Friday, March 16, 2007

"grey tuesday" panic selling in perspective from 1949 on

what a chart! i differ with the writer who is in part bullish (because no hedge funds has blown up so far, no market top in sight, etc) especially his argument
Given that the amount of equities held by households (as a percentage of their total and financial assets) is only at its 54-year average - there is still a lot of potential for further accumulation of U.S. and international stocks by U.S. households. The U.S. cyclical bull market lives on...

with cash at lows? is very weak (see chart from contrary investor)

to read his thesis click on the headline

netter chart. überflüssig zu sagen das ich nicht mit dem autor übereinstimme der weiter bullish bleibt. seine argumente klingen ziemlich dünn. dazu bitte auf die überschrift klicken.

The Arms Index is named after its designer, Richard Arms. It is also known as "Trin," which stands for the "Trading Index." The Arms Index compares two of the markets key "internals." The first is the relation of advancing issues to declining issues (stocks up at least a penny on the day versus stocks that have declined at least a penny.) Meanwhile, the second is the relation of advancing volume to the declining volume (the total volume of all stocks that closed higher on the day versus the total volume of all stocks that closed lower). http://tinyurl.com/27ytop



As one can see from the above chart, the selling that we endured on the U.S. stock market during February 27th and the following four days was one of the most intense in history. Not only was this apparent in the U.S. stock market, but all around the world as well as the major global market indices plunged. At the height of the selling, money managers in Asia were remarking that they have not experienced this kind of selling intensity since the height of the Asia Crisis in October 1997.

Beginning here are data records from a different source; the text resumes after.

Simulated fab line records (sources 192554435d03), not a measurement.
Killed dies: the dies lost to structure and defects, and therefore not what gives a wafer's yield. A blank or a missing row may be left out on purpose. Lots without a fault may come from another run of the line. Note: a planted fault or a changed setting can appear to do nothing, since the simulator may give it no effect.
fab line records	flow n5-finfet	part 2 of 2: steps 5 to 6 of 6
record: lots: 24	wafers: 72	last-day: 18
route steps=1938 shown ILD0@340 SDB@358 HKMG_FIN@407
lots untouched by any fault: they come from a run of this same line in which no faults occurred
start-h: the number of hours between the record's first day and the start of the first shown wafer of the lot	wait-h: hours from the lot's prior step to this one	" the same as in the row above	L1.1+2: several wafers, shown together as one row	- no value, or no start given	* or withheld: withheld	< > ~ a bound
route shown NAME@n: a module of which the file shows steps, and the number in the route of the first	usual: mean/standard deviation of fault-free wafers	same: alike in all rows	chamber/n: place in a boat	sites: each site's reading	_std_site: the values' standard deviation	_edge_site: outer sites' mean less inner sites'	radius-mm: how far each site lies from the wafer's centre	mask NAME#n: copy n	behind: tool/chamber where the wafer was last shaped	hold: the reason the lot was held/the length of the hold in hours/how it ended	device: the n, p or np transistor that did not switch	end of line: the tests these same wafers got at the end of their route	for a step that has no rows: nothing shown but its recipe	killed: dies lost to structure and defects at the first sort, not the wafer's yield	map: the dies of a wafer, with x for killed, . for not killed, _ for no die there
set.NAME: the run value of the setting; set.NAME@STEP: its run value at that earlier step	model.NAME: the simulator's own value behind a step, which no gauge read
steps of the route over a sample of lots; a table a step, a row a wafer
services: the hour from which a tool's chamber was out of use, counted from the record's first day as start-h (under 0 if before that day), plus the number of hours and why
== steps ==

.......More encouragingly, there were no hedge fund "blowups" during the latest crisis - despite the intensity in selling on February 27th (the NYSE ARMS Index closed at 15.77 that day - the highest reading since the 30.76 reading on September 26, 1955 - the Monday after President Eisenhower's weekend heart attack). Moreover, there were only six prior instances of an ARMS reading above 15 since January 1940 - with one of them coming during the Fall of France, two of them during 1943 (when it seemed like the Allies were losing World War II), and two more during 1946 when the 1942 to 1946 cyclical bull market was in the midst of topping out. For comparison purposes, the NYSE ARMS Index hit a level of 14.07 during Black Monday, on October 19, 1987


10-Day Moving Average of the NYSE ARMS Index (January 1949 to Present) - 1) Eisenhower heart attack and aftermath 2) 1987 crash and aftermath... 3) The darkest days of the 1997 Asian Crisis... 4) The bursting of the tech bubble and aftermath... 5) The darkest days of the 1973 to 1974 bear market... 6) The crash that ended the *-tronics* boom in 1962 7) The panic selling on February 27, 2007 and aftermath...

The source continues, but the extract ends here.